Your 401(k) plan and your retirement income stream – know your numbers

2013

Under Section 105 of ERISA, as amended by the Pension Protection Act (PPA), defined benefit plans (traditional pensions) must provide a benefit statement every three years (with an annual notice alternative) while defined contribution plans (401k) that permit participant direction must provide the statement quarterly. However, individual account plans that do not allow participant direction must only provide the statement annually.

Accordingly, the Department of Labor is considering the following requirements in benefit statements:

1. A lifetime income illustration converting the participant’s current balance as if the participant (or beneficiary) had reached normal retirement age under the plan, even if he or she is much younger;
2. Another lifetime income illustration using a projected balance to normal retirement age, based on assumed future contribution amounts and investment returns;
3. Both income streams would be (1) presented as estimated monthly payments based on expected mortality, and (2) if the participant is married, include a projection based on the joint lives of the participant (or beneficiary) and spouse (based on a 50% survivor annuity); and
4. An “understandable explanation of the assumptions” behind the illustrations and a statement that projections and lifetime income stream illustrations are estimates and not guarantees.

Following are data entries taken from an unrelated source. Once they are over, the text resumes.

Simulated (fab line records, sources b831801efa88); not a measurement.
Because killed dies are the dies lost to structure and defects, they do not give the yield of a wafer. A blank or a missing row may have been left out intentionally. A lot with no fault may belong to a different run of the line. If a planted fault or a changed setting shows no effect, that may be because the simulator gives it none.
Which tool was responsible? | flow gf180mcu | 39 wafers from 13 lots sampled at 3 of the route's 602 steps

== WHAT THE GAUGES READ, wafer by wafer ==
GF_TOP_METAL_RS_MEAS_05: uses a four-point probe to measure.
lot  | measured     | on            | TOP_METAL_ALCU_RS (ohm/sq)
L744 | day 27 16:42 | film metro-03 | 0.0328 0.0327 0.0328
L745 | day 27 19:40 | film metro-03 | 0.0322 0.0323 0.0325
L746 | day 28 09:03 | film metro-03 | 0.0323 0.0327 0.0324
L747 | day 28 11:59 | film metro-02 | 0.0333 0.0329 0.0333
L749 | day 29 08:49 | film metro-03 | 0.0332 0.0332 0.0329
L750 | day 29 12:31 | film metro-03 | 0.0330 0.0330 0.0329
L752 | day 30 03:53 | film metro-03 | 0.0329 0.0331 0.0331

The move toward providing this information is important because the most difficult task Americans with defined contribution plans have is determining their realistic income stream during a long retirement. The most secure way to do that is through an annuity. However, there is understandable reluctance to turn over ones life savings to an insurance company. That means the task falls on the individual who may have no idea of the potential income possibilities from an account balance.

For example, a male age 65 with $1,000,000 to invest may expect an annuity with no inflation adjustment and no survivor benefit of about $5544.00 per month. Providing a 100% survivor annuity to a spouse the same age provides a monthly income of $4527.

If this type of information is provided regularly to workers it may serve to improve retirement planning and expectations and hopefully encourage higher saving rates.